Here's a thought: Rap music isn't as good today as it was, say, 15 years ago because black men have gotten a lot more teh ghey than they were back then. Note that I'll be instituting a special state of no homo Juelz Santana for the rest of this post.

I'm not sure exactly how you would measure this, but hip-hop is almost certainly the most hetero genre of music evar. In 30 years of rap music, there's never been a prominent openly gay MC, and there probably couldn't have been. There haven't even been that many closet cases. Indeed it can be argued that teh gheyness is the antithesis of of hip-hop: The teh gheyer hip-hop gets, the worse that it is.

That said, the number of the latter is obviously on the rise. (Self) Esteemed print journalist Sickamore already did a post here earlier this year about how many of your favorite rappers are going around dressed like faggits, but it bears repeating: Hip-Hop has never seemed quite as teh ghey as it does in 2006. Fer chrissakes, check out this picture of Kanye West and tell me that would be possible in 1988.

Which begs the question: Can a group of men get teh gheyer over time? I'm going to go ahead and suggest this is possible. (Note: I was pre-med.) It's no secret that the out of wedlock birth rate in the black community is out of control. Someone with the tools and the talent would be well-served to find the actual statistics, but I'm sure it's way worse today than it was, say, 30 years ago.

Can a man become teh ghey because he lacks a male influence at a young age? Before the teh ghey community jumps down my throat - both because they're upset and because that's what they do - it's worth noting that this idea has been put forth by one of their own. In an op-ed in the UK's Guardian by teh ghey Peter Tatchell, it was suggested that a young Malcolm X became teh ghey because he lacked a male influence in the home.

After the death of his father, when Malcolm was six, he lacked male role models and was dominated by strong women - in particular, his tyrannical mother. He feared women and his early sexual experiences with girls were mostly unsatisfactory. Far from macho, Malcolm hated fighting and got beaten by other men. His passionate assertion that the need to feel masculine is a man's "greatest urge" indicates someone doubtful of his own manliness.

If not having a strong male influence in the home could someone as gully as Malcolm X to rub talcum powder on an old white man's balls, what's there to suggest that something similar couldn't happen to a fruit like Kanye West or any number of other rappers whose daddies were in jail or off somewhere living with their real family? In an MTV special last year, Kanye West described a similar experience from his own childhood.

West says that when he was young, people would call him a "mama's boy."

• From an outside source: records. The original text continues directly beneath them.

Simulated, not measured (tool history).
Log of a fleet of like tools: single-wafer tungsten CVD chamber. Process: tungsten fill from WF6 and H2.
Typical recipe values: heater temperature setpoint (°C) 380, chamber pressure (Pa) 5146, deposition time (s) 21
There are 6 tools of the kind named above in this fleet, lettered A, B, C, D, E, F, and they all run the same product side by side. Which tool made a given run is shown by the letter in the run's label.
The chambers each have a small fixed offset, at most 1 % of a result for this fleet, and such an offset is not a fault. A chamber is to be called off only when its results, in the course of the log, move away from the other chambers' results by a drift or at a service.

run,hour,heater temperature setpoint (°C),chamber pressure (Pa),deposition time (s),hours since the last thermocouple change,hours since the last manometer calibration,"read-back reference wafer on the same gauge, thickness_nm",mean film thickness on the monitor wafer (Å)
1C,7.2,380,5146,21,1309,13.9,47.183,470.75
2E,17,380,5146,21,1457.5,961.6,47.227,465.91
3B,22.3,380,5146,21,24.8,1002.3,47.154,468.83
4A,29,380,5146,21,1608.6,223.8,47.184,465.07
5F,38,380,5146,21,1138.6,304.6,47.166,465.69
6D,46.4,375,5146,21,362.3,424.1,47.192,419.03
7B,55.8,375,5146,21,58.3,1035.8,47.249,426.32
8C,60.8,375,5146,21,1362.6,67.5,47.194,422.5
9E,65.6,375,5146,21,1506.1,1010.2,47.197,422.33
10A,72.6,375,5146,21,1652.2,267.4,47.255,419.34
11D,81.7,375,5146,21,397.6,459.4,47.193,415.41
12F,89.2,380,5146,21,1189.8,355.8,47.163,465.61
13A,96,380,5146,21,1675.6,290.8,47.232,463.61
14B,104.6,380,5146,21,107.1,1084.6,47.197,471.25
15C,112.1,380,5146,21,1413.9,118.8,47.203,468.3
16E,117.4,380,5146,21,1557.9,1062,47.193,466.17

"And what happened was, it made me kind of homophobic, 'cause it's like I would go back and question myself," West says on the show, "All Eyes on Kanye West," set to air Thursday night (10:30 p.m. ET).

Coincidence?

To recap: Hip-Hop sucks today because today's generation of rappers lacked a strong male influence in the home and as such lack the manliness to be great rappers. Am I right, or am I right?